There's no question you can make money out of Amway by building a distributor network.
It's all about whether one is comfortable with promoting fallacies and false dogma to friends to feather one's own nest.
Yet I don't do that and make money anyway. Go figure.
No matter how much money a gold/diamond/titanium member makes, you must acknowledge that their success rests solely on sucking a large number of people into a vortex in which they will make very little progress.
Nope, that's a fallacy. I don't "acknowledge" it at all.
The numbers bear this out completely.
no they don't
Last time Amway ran a major "conference" (complete with church service, of course) in Auckland, 7000 local Amway distributors attended.
To the best of my knowledge Amway has never held a "church service" as part of their conferences. Never. Some distributor organisations, running their own
private conferences, have organised non-denominational services in conjunction with but separate to the business conference. Whether they do this depends on the market demand in the area. The org I affliate with does it Australia/NZ, doesn't do it in Europe. I'm an atheist and have never attended them, and I've seen "Diamonds" and above waiting for them to finish to attend the main sessions as well. Apart from my general antipathy towards religion I have no problem with catering to customers to make it easier for them to attend.
Of that 7000 - which is surely not all Amway distributors in Auckland -
A conference of that size would be for all of New Zealand and as most IBOships are couples it probably represents around 4000 IBOship as most.

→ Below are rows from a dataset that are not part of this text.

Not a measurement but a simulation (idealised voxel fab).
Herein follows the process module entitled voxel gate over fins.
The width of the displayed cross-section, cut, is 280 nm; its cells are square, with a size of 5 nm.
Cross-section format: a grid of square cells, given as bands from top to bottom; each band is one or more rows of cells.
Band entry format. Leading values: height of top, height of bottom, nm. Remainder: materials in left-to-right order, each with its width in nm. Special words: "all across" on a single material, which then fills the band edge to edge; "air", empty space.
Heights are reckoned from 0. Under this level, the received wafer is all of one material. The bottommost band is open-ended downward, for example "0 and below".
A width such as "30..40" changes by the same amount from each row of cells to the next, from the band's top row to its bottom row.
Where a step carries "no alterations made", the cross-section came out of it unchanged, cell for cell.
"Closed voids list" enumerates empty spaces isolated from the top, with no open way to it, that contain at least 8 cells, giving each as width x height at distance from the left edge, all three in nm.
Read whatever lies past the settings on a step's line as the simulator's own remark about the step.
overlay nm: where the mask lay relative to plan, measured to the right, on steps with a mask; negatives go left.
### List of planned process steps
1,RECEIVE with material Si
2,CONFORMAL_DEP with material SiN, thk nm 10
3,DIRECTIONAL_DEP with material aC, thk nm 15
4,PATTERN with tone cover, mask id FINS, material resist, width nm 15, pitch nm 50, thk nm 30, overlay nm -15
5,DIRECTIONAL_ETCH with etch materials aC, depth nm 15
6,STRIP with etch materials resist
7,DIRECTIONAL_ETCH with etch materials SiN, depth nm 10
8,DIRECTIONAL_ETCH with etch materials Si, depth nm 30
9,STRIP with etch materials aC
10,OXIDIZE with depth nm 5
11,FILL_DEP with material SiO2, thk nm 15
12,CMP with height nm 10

only a couple of dozen were actually making more than a couple of dollars an hour for the time they spend on it.
Rubbish. Most people - including those who attend the occasional conference - spend very few hours on Amway.
The fact is, Amway is a business model that works. For very few.
Yes, the very few that actually try to make money.
As I've said to many Amway distributors over the years, if they invested the same time and passion into any business endeavour, they would be better off doing anything but Amway.
If people invested the same time and passion into any business endeavour as they typically do in to Amway, they'd get much the same result - not much.
20 years of watching where they take Amway - or where it takes them - has proven me right again and again.
In 20 years, I've built a national business employing 25 people as of today.
Good for you. I've spent 20 years building various ventures, which I've sold and made a lot of money. I also built an Amway business and made money.
People who were already Amway distributors when I started and who assured me they would be laughing at me in years to come are the same people I am now chuckling at seeing their LinkedIn requests: still in the same dead-end job, still drawing circles...
And some of my friends "who were already Amway distributors when I started" have built global networks that generate them very large incomes and generate full-time equivalent incomes for many other people.
Dueling anecdotes!
Try this - spend a week following your friends around to see how much actual work they do building a network and retailing products, then get back to me.
The big secret of network marketing is that
hardly anybody actually does it. People have some friend "in Amway" that buys some stuff, occasionally goes to meetings, but rarely, if ever, does the work necessary to build a network (linkedin requests are not it) and they seem concerned they're not making any money!
In 20 years of studying this industry I have *never* found anyone who actually put the work in and failed to build a network. I've encountered some that have built networks badly (and thus unprofitably) or made some poor decisions along the way which caused issues but never any that didn't get results from the work.